A SECRET SISTERHOOD: The Literary Friendships of Jane Austen, Charlotte Brontë, George Eliot, and Virginia Woolf by Emily Midorikawa and Emma Claire Sweeney (Biography)
Male literary friendships are the stuff of legend; think Byron and Shelley, Fitzgerald and Hemingway. But the world’s best-loved female authors are usually mythologized as solitary eccentrics or isolated geniuses. Emily Midorikawa and Emma Claire Sweeney prove this wrong, thanks to their discovery of a wealth of surprising collaborations: the friendship between Jane Austen and one of the family servants, playwright Anne Sharp; the daring feminist author Mary Taylor, who shaped the work of Charlotte Brontë; the transatlantic friendship of the seemingly aloof George Eliot and Harriet Beecher Stowe; and Virginia Woolf and Katherine Mansfield, most often portrayed as bitter foes, but who, in fact, enjoyed a complex friendship fired by an underlying erotic charge.

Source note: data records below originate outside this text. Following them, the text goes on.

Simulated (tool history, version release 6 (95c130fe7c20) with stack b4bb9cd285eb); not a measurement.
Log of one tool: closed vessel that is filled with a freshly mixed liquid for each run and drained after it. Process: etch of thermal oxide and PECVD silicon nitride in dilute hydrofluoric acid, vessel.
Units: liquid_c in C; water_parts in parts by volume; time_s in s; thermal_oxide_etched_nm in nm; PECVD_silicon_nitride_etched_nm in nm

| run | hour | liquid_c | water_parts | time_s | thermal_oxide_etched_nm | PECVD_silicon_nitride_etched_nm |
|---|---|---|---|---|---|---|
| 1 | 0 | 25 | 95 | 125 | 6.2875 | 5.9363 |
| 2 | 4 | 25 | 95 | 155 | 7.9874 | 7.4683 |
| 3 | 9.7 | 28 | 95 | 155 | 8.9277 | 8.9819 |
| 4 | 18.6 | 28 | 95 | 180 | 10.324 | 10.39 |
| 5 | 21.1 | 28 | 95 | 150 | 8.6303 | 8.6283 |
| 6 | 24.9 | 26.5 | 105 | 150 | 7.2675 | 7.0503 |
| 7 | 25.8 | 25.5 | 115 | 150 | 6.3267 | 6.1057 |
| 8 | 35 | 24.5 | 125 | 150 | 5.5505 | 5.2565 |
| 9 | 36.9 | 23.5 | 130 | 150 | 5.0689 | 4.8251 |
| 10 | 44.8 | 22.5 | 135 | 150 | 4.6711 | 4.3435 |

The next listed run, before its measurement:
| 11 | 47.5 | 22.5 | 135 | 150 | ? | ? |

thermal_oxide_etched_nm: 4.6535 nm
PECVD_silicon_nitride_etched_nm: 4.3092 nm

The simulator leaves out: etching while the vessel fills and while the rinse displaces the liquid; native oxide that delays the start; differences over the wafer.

Houghton Mifflin Harcourt | 9780544883734
SEVEN DAYS OF US by Francesca Hornak (Fiction)
It’s Christmas, and for the first time in years the entire Birch family will be under one roof. Even Emma and Andrew’s elder daughter will be joining them at Weyfield Hall, their aging country estate. Having just returned from treating an epidemic abroad, Olivia, a doctor, has been told she must stay in quarantine for a week…and so too should her family. For the next seven days, the Birches are locked down, cut off from the rest of humanity and forced into each other’s orbits. In close proximity, not much can stay hidden for long, and as revelations and long-held tensions come to light, nothing is more shocking than the unexpected guest who’s about to arrive.
Berkley | 9780451488756
SMILE by Roddy Doyle (Fiction)
While at Donnelly’s for his usual pint, Victor Forde is approached by a man in shorts and a pink shirt. He seems to know Victor’s name and to remember him from secondary school. His name is Fitzpatrick. Victor dislikes him on sight, and also dislikes the memories that Fitzpatrick stirs up of five years being taught by the Christian Brothers. He prompts other memories --- of Rachel, his beautiful wife who became a celebrity, and of Victor’s own small claim to fame, as the man who would say the unsayable on the radio. But it’s the memories of school, and of one particular brother, that Victor cannot control and that eventually threaten to destroy his sanity.
Viking | 9780735224445
START WITHOUT ME by Joshua Max Feldman (Fiction)
Adam is a former musician and recovering alcoholic who is home for Thanksgiving for the first time in many years. He can’t shake the feeling that no matter how hard he tries, he’ll always be the one who can’t get it right. Marissa is a flight attendant whose marriage is strained by simmering tensions over race, class and ambition. Heading to her in-laws for their picture-perfect holiday family dinner, her anxiety is intensified by the knowledge she is pregnant from an impulsive one-night-stand. In an airport restaurant on Thanksgiving morning, Adam and Marissa meet. Over the course of this day, these two strangers will form an unlikely bond as they reckon with their family ties, their pasts, and the choices that will determine their way forward.
William Morrow | 9780062668721
UNCOMMON TYPE: Some Stories by Tom Hanks (Fiction/Short Stories)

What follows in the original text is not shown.